Musical Borrowing
An Annotated Bibliography

Individual record

[+] David, Hans T. "A Lesser Secret of J. S. Bach Uncovered." Journal of the American Musicological Society 14 (Summer 1961): 199-223. Translated as "Johann Sebastian Bach und Johann Caspar Kerll. Zur Entstehungsgeschichte des Sanctus BWV 241." In Johann Sebastian Bach, ed. Walter Blankenburg, 425-65. Darmstadt: Wissenschaftliche Buchgesellschaft, 1970.

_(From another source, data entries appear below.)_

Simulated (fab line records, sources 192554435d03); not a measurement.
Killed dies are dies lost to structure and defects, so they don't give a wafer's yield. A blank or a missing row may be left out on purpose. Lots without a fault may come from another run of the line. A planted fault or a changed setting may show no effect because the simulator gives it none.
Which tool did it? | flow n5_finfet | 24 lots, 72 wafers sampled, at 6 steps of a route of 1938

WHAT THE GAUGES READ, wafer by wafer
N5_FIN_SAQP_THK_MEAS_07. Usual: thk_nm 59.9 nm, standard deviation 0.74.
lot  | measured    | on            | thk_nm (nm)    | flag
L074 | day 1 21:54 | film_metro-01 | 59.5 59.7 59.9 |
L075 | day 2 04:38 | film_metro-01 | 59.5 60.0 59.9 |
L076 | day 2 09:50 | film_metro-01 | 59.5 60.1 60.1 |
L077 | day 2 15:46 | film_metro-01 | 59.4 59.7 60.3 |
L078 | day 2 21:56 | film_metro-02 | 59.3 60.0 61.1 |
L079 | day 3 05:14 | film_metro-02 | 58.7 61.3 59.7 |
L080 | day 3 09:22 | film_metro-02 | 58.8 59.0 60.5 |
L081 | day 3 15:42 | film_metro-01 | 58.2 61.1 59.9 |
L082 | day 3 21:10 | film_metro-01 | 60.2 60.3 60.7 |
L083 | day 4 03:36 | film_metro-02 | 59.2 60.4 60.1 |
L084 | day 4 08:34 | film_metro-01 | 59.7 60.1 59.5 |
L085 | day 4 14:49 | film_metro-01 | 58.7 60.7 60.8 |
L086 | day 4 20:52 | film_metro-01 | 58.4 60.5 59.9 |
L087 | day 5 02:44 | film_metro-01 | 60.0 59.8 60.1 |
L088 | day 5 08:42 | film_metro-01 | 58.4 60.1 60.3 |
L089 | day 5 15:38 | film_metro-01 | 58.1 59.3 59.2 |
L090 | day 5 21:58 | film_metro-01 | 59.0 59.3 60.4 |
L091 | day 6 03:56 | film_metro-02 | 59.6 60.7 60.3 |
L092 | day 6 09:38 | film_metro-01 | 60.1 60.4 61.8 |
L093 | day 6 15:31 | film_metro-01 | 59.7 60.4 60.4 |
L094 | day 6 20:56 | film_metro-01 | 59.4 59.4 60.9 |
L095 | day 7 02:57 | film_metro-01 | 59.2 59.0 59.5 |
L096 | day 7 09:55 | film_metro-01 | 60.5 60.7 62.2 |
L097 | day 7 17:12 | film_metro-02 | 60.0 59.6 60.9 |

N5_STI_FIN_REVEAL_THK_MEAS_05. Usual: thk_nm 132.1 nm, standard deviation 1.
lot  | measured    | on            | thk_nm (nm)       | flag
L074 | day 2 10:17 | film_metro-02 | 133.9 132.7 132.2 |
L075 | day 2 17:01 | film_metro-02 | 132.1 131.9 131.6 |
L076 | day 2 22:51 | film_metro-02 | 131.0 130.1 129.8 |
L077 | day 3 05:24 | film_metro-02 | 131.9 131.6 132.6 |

Bach's Sanctus BWV 241 is a reworking of the Sanctus from Johann Caspar Kerll's Missa Superba. Kerll designed the mass for ten concerted parts, with some doubling instruments: 2 sopranos, 2 altos, 2 basses, 2 violins, 4 trombones, organ, and violone. Bach added two oboes d'amore to double the soprano parts, replaced the trombones with violas, omitted the violone and organ, and added a new continuo line with cello, violone grosso, cembalo, and organ. Kerll's Sanctus is built in three separate sections: Bach kept the first two sections essentially intact, only quickening the rhythm in spots. The faster rhythm led Bach to abandon his model entirely in the third section, introducing a lively new motive in steady sixteenth-note motion.